Military history

PART VIII

CRISIS AND REFORM

1764

Pontiac’s War brings a new sense of urgency to George Grenville’s efforts to deal with American affairs. The future of the army and the demand for revenue. The need for a coherent Indian policy and the Proclamation of 1763. The American Duties Act of 1764 and the dual necessity of taxation and control. The significance of the Currency Act. The colonists, confronting depression and political unrest, react ambiguously to Britain’s reforms, while Gage prolongs Pontiac’s War into 1765. The lessons of a pan-Indian rebellion.

CHAPTER 58

Death Reshuffles a Ministry

1763

THE LONDON PRESS broadcast the first news of Indian rebellion in July 1763, further clouding a political atmosphere heavy with the smoke of Wilkes’s fires. The Triumvirate of Grenville, Halifax, and Egremont groped through the murk, recalling Amherst in the hope of averting more military calamities and accelerating plans for imperial reform in order to preserve order once the Indians had been pacified. As the news from the colonies worsened during the first three weeks of August and the London mob grew steadily more obstreperous, the ministry weakened and wavered. The king made no secret of his readiness to hand the government over to another leader, should a suitable candidate present himself. It was not until the morning of Sunday the twenty-first that George’s fears of aggravating the crisis overrode his desire to give Grenville the sack. Summoning the prime minister to the palace at nine, the king announced that he had chosen not to alter existing arrangements. Whatever relief Grenville felt, however, lasted only until he reached Egremont’s door and discovered that the earl had just suffered a heart attack. By nine that night he was dead.1

The secretary of state for the Southern Department could hardly have found a less opportune time to die, and not only because he was responsible for formulating colonial policy. The necessity of replacing him raised questions of patronage requiring royal assent, and that gave George III a fresh chance to eject Grenville from office in favor of a patriot minister capable of rising above party. The king’s unsteady compass now swung toward Pitt, and he spent another week making overtures to the Great Commoner while consulting Bute for advice. He had every right to do these things, of course, and given the ordinary pace of eighteenth-century British politics, a week was not a long time to take. But a week was long enough to destroy the last vestiges of confidence between monarch and prime minister. When George at last understood that Pitt’s terms for accepting office included giving the Treasury to Grenville’s odious brother, the earl Temple—the man who had paid for John Wilkes’s press—he decided once more that he would have to trust the incumbent. Grenville, for his part, decided that he could never trust the king again.

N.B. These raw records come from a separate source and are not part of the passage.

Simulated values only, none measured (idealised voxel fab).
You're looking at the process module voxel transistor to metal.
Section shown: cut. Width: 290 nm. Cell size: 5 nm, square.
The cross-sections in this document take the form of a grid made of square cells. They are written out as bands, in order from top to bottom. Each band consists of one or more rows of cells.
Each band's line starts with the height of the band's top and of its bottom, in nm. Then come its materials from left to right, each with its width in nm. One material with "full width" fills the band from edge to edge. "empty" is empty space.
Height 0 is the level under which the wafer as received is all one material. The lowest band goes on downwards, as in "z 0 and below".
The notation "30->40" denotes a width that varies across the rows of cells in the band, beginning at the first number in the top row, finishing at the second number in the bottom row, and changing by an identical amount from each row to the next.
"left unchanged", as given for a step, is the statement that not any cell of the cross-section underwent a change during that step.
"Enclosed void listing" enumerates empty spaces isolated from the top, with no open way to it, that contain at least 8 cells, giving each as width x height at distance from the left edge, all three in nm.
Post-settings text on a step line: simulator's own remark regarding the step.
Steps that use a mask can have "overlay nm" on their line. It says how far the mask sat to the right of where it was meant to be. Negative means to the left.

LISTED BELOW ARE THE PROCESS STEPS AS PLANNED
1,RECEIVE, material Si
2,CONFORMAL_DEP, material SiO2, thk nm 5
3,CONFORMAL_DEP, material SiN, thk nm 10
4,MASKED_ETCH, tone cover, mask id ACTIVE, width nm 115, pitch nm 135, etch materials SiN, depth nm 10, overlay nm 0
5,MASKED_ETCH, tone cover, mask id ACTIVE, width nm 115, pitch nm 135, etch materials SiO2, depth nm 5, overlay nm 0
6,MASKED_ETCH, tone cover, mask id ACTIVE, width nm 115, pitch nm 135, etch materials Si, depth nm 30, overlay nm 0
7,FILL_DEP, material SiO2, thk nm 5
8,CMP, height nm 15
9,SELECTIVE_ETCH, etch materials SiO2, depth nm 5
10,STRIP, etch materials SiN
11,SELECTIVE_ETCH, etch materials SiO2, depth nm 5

Two more weeks passed before the shuffling of offices finally ended. The earl of Halifax moved into the position for which his experience and preferences suited him, secretary of state for the South. John Montagu, fourth earl of Sandwich, took over as secretary for the North. The earl of Shelburne, president of the Board of Trade, had been so embarrassingly implicated in a plot to supplant Grenville with the duke of Bedford that he was forced to resign. This allowed Halifax to hand the presidency over to a protégé with an interest in American affairs, Wills Hill, earl of Hillsborough. Shelburne, with nowhere to go but the opposition, gravitated into an alliance with Pitt; Bedford, too powerful to be ignored, became lord president of the Privy Council. By mid-September sufficient equilibrium returned to the high politics of place and honor that the ministers could turn again to questions of imperial policy and order. That was none too soon. While the ministry sorted itself out, America had been turning into an issue no one could ignore.2

The previous ministry neglected the colonies until an Indian uprising had practically destroyed Britain’s hold on the interior of North America, but from the fall of 1763 through the following spring Grenville and Halifax attended to reforming imperial relations with an intensity rarely seen before. They set out to create a secure and financially stable empire: to institute political order within the conquests, restore peace in the west, and use the prosperity of the older colonies to strengthen the empire as a whole. These were innovations, but Grenville and company were not making up a program out of whole cloth. The king himself had set the priorities according to which they acted. The pivot on which the new imperial relationship would turn, the army, was already in place. Since the beginning of the year the Board of Trade had been drafting plans for colonial reorganization. Every measure that Grenville and Halifax would propose reflected a consensus, broadly shared in Whitehall and Westminster, on the nature of the empire and Britain’s power to control it. Halifax, who had been thinking about the colonies for fifteen years, was arguably the best man in Britain to direct reforms in the imperial relationship, and nobody knew more about taxation than Grenville.

And yet, for all that, the program that Halifax and Grenville proposed, which Parliament would pass into law and which the king would approve, would prove more energetic than coherent, setting the stage for disasters beside which the Indian insurrection would seem trivial. The reason why was simple. Down to virtually their last detail, the reforms reflected the legacies and the lessons of the Seven Years’ War as construed at the highest levels of metropolitan power. Grenville and Halifax, in that regard, responded to current problems not on an ad hoc basis, but with a firm sense of historical context. Unfortunately for the empire’s future, they had no equally well considered sense of how their reforms would interact with postwar conditions, nor—given those—any clear idea of how their initiative might appear to colonists whose understandings of the war and its lessons differed significantly from their own.